[ih] IPv8...

Karl Auerbach karl at iwl.com
Tue Apr 21 14:47:12 PDT 2026


On 4/21/26 1:04 PM, Jack Haverty via Internet-history wrote:
>
> 1) IP-level multicast (perhaps no longer in use or supported by the IP 
> infrastructure?  But if so, was it deemed too difficult, or just a 
> case of lost interest?) 

When we formed Precept Software in 1995 we (Steve Casner, Dino F. 
[Cisco], Judy Estrin, Chia-Chee Kuan, myself, and several others) worked 
mightily to get classic IP multicast to work for the carriage of audio 
and video streams.

It kinda worked OK in small environments under a single administration.  
DVMRP (flood-and-prune) routing worked OK until we powered up a little 
Cisco 2514 in a new corner of our company net.  It quite nicely became a 
destination for the entire MBONE, but because we hand not configured its 
unicast numbers yet the poor little box had no way to say "prune" - so 
our mere T-1 feed from the net became saturated and we effectively went 
offline.

PIM sparse mode worked better.  Then we were acquired by Cisco. They 
used IP multicast for some of their phone stuff, and they had configured 
PIM sparse mode so that all IP multicast transited to the far distant 
end of the Cisco net and then came back - an extremely poor routing 
solution that surprised Cisco's internet infrastructure folks who were 
expecting light loads of IP multicast for the phones and whose 
inter-building links were clobbered with our group's continuous and 
simultaneous playout of several movies (mostly Blade Runner and Lion 
King because we had Laser Discs for those.)  Also, because the IP phones 
had limited hardware filtering of Ethernet frames containing IP 
multicast, we ended up overloading and crashing virtually every IP phone 
at Cisco.

Along the way we ran through the various generations of IGMP.  We 
received many a curse from Cisco's infrastructure group because IGMP did 
not shut-off streams immediately after a member left the multicast 
group.  Rather there was often a lingering flow, especially if the IGMP 
Leave message were lost or IGMP was mis-implemented by a client (which 
was rather frequent - we got Microsoft to retract a Windows update 
because they had really messed up their IGMP code.)

Fred Baker and I worked on RSVP (I did the client side, Fred did the 
router side) to help announce and manage the loads, but it turned out 
that RSVP, in its grand design, was kind of like moving from Newtonian 
astrophysics to General Relativity in a single step.

After we had become greatly deformed from banging our heads against IP 
multicast routing management - and its myriad of failure cases - Dave 
Cheriton and one of his students (all I remember is that one of his 
initials was "H") came by with what we felt was a smart and 
revolutionary idea - that perhaps IP multicast need not be all-members 
but, rather, there could be a single source multicasting to its 
members.  This made things so much easier and cleaner.  But by then the 
fate of IP multicast was already beginning to be sealed by its 
reputation as a nightmare to manage.

There is a lot of useful stuff that single source multicast could have done.
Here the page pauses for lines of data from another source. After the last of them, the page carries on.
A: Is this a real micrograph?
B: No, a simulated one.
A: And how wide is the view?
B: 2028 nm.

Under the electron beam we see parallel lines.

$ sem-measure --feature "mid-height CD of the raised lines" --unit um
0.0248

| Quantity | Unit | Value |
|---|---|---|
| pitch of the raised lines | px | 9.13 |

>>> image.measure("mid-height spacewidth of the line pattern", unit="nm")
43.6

I ended up trying to work around the fact that IP multicast did not seem 
to have much of a future by recognizing that for our need - 
dissemination of entertainment grade audio/video - that we did not have 
to have closely synchronized playout by the clients.  So I moved the 
idea of "multicast" up to the application layer - my own code - where I 
could administratively form distribution trees to get content to 
audio/video servers, using some ideas taken from multicast file transfer 
proposals (such as repair of loss by doing expanding ring searches to 
fetch the missing data from other receivers nearby) and leaving the 
ultimate distribution near the edges to either traditional 
server-to-client point-to-point connections or via constrained/local IP 
multicast realms.  (I basically ended up with a service that appeared to 
users much like what became today's network based [non-red-envelop] 
Netflix at about the same time a couple of my neighbors here in Santa 
Cruz invented the red-envelope Netflix.  I accidentally doomed the 
project because, driven by my live-theatre background, I had begun to 
develop methods of doing dynamic content replacement and fourth-wall 
breaking image/voice/pacing morphing of content to different viewers and 
reacting to events in the viewer space. These are things that would be 
very valuable alternatives to today's 
advertising-interrupting-everything media world. But my work was noticed 
first not by my intended customer base but by the porn industry.)